Sunday, March 23, 2008

Long Live the Foreign Man: Some Lessons Learned

Having recently returned from a fantastic European vacation, I've finally shaken post-vacation depression and am ready to share my experience. For those of you who don't know me, that experience doesn't mean tales of passing under the Pont Neuf while boating down the Seine, but primarily tales of men met along the way. ( I certainly do appreciate historical sites and the beauty of the foreign land and such, but please. You can't get to know foreign men by reading about them in a history book with artfully composed photos. N'est-ce pas?)

These men are just so charming. There's no way around it. Tell me until you're blue in the face that French men are rude, Germans don't bathe, the Swiss have personalities similar to well-functioning clocks, but all you'll get is a blue face. Let's cite some specifics, shall we?

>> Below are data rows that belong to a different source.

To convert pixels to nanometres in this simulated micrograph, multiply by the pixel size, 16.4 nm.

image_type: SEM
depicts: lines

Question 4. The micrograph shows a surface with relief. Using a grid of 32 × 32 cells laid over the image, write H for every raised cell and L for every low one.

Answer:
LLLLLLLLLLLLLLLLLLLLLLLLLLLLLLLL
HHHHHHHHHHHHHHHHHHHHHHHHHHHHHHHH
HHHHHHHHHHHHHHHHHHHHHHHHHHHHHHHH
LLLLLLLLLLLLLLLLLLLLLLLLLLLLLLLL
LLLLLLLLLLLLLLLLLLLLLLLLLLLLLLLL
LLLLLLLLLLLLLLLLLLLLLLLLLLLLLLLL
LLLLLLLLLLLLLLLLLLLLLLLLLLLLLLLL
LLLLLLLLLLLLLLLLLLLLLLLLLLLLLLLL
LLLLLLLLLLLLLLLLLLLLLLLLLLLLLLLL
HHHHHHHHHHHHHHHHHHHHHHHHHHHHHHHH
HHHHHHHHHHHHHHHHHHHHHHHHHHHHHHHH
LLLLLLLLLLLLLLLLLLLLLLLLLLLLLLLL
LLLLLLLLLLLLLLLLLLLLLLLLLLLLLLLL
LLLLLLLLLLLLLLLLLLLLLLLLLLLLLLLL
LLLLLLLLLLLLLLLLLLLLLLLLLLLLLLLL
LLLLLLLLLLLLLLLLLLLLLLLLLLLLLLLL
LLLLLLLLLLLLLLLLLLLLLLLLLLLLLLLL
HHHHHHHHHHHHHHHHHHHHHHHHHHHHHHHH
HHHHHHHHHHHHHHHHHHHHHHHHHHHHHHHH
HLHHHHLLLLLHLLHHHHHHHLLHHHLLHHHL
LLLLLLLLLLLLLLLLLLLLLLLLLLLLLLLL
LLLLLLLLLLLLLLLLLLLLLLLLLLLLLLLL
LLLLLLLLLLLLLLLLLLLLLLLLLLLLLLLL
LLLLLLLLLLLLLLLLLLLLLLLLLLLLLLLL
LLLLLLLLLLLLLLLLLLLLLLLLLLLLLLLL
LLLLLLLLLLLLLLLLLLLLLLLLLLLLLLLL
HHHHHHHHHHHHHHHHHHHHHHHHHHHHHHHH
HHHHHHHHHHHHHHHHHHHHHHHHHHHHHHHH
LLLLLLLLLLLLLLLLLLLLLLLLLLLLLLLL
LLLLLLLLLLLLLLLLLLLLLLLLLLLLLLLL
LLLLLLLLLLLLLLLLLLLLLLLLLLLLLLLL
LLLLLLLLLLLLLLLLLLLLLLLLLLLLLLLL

The kissing thing. Mon dieu. Why haven't American men picked up on this? Every man I met at the various social functions gave the requisite cheek kisses, usually with an explanation for the foreigner . . . I'm Parisian, you get four or I'm Swiss, we give three. Even if you don't speak again for the remainder of the evening, for three long seconds those kisses say, "You, my dear, are the most beautiful, most endearing, most important woman in the room." (Note to Americans: if you really wish women would shut up about it and stop wondering aloud if their butts are too big, pick up the kissing thing. A totally effortless act that makes a woman feel beautiful.) And think of the upside for the Euros: you may have to kiss some undesirables, but you also get to smooch the babes -- and the babes totally dig it when men are kind to all. I personally can't think of a better ice breaker.

At several events I attended, my escort had duties to perform as a host. I'm not necessarily the foxiest woman around, but all it took was my date to leave my side for a minute and a man would move in: "How could a woman as beautiful as yourself be all alone on a night like this?" or "What kind of date you have to leave you all alone?" (Don't you just love the liberties they take with our language?) or "What beautiful part of the world are you from?" or... OK, you get the point. Here's the advantage of this tactic, very similar to the kissing thing -- either you get to talk to the woman of your dreams, or the woman of the dreams will perhaps witness what a gentleman you are: you just couldn't allow that poor woman without company suffer through an awkward moment alone. I'm telling you guys, it works.

Next, let's look at the camaraderie among the Euro men that charmed me so. After a dinner party at a beautiful French Chateau, a crowd of about 10 took a lovely stroll along the moat. It was dark, we were slightly tipsy (read: dancing-on-the-bar drunk) and it was late -- we were working on getting our second wind to make the on-on until breakfast. One of our party lost footing and fell right into the moat. We're talking stagnant water that had been there since the 17th century and was breeding an ecological system rivaling that of the rain forest. I picture my American friends busting a gut at the scene and concocting a nickname that outdoes the one from 5th grade that still makes you cry. But this was no laughing matter for our brave escorts. If one of your own embarrasses himself that badly, there's only one thing to do: dinner jackets off, and everyone into the moat. If he's willing to do that for one of his buddies, just imagine the lengths he'd go for you! Quite a romantic scene indeed, except for the part where our dates were soaking wet for the rest of the evening (and smelled pretty gamey, too).

Now, before you American men get all huffy-n-puffy about my praises of your foreign brothers, let's get one thing straight: American men rock the casbah. American women dream of marriage and children with a home-grown man for so many valid reasons I can't name them all here. But that doesn't mean you American men don't still have a thing or two to learn. For practice, remember you too can be the foreigner -- it's a whole lot of fun. Find yourself a foreign woman in this fine land of ours and woo her to the point of gentle nausea (not the drunken kind, but the thrilling roller coaster kind). Send her home with illusions of stereotype that surpass those of Budweiser beer, white sneakers, and pick-up trucks. Show her the true America -- the one with sunrises over the Atlantic, picnic concerts in the park, parades down Main Street. Her appreciation of it all will intoxicate you.

And when she departs for her own country, your next girlfriend -- the American one who will benefit from your newly honed dating skills -- will never ever stray to a foreign man again.